The biggest issue that the community faces is the lack of toilets. Only 30% of the inhabitants have access to toilets. As Magic Bus works in the area of health and hygiene awareness, this was one of the main reasons Magic Bus chose to set up a programme here.
With permission from the village Sarpanch, Magic Bus conducted a demo session where people from the community were invited to participate so they could understand how the programme works. Sport for Development (S4D) sessions in Padasgaon started in February 2011 with 27 children. Today, 87 children from the community – including 41 girls and 46 boys – attend the Magic Bus programme.
10-year-old Kajal Manohar Madhavi is one of the many below poverty households in Padasgaon.
Kajal’s family earns INR 5000 a month through farming and menial jobs. They live in a mud house in Palasgaon. Both Kajal and her younger brother go to school, but are shy children.
When Kajal joined the Magic Bus programme, she was extremely nervous about being a part of a group. She was hesitant to speak to people and would shy away from joining the group games as well. She was also reluctant to participate in activities that were conducted with a mixed group with boys.
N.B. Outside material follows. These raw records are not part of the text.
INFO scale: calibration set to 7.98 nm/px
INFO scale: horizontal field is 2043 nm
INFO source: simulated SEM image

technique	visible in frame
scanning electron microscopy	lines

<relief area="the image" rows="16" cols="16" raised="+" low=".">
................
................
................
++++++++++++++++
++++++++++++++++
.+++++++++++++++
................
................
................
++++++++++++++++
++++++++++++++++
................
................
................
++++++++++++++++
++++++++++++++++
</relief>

We recognised her apprehensions and began helping her overcome them. They invited her for counselling sessions on gender equality, explaining that she was just as intelligent and strong as the other children and she had the right to play with all her friends. They began weaving this message into group sessions and encouraged Kajal to start participating in group activities to build her confidence.
Today, Kajal is blossoming into a strong young girl. She enthusiastically participates in all the Magic Bus sessions and believes that these changes in her life will help her become a successful person one day.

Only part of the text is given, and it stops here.